In addition, even if a company launches an innovative strategy without incident, it is still potentially vulnerable to noncompliance or negligence issues on risks that are deemed preventable. Not only are fines being levied, but often brand reputations are damaged and class-action lawsuits filed against companies and their board members.
Regulators Raise the Bar
ERM is not a barrier to innovation, however. In fact, it simultaneously mitigates risk and supports the innovation process. But multiple factors have raised the bar for board-level enterprise risk management responsibilities.
Drivers for this change began in 2010 with SEC rule 33-9089 and were quickly adopted by other federal, state and industry regulations including, but not limited to, the SEC’s National Examination Programs 2013, the Financial Industry Regulatory Authority’s 2014 Exam Priority Letter and the Dodd-Frank Act. In addition, the January 2013 change in the Institute of Internal Auditors’ International Professional Practices Framework (IPPF) requirements further defined audit, risk management and board reporting requirements. After the 2013 IPPF update, many trade organizations followed suit with mandates on risk management processes and systems.
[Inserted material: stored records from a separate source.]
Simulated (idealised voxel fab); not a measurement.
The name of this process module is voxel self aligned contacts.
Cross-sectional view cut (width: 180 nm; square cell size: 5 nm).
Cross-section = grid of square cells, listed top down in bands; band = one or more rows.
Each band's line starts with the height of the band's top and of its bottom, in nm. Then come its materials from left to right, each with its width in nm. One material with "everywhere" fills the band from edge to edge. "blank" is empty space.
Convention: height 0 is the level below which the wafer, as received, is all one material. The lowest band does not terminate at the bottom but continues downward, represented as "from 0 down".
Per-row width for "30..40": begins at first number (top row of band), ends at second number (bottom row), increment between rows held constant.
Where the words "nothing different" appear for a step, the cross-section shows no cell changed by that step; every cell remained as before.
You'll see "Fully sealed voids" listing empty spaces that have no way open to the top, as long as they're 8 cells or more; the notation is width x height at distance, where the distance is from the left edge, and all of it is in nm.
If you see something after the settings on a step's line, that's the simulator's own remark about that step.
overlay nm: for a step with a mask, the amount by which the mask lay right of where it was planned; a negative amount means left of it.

Among the most significant of these drivers are the SEC’s proxy disclosure enhancements rule 33-9089, which increased the accountability of shareholders and regulators for inaccurate risk statements or insufficient risk mitigation. This appears to have changed the conditions of liability. Previously, the burden of proof for risk management inadequacy was fraud, which meant proving intent. Proxy disclosure enhancements rule 33-9089 reduced this burden of proof to negligence. The effect is that not knowing about a risk or not adequately managing it carries the same penalty as fraud.
Many test cases have upheld this negligence rule, even up to the Supreme Court, and this rule has since provided significant protection for companies with ERM programs supported by a “reasonable information and reporting system.” Among those now-required elements are “board leadership structure” and “the board’s role in risk oversight,” according to an SEC report.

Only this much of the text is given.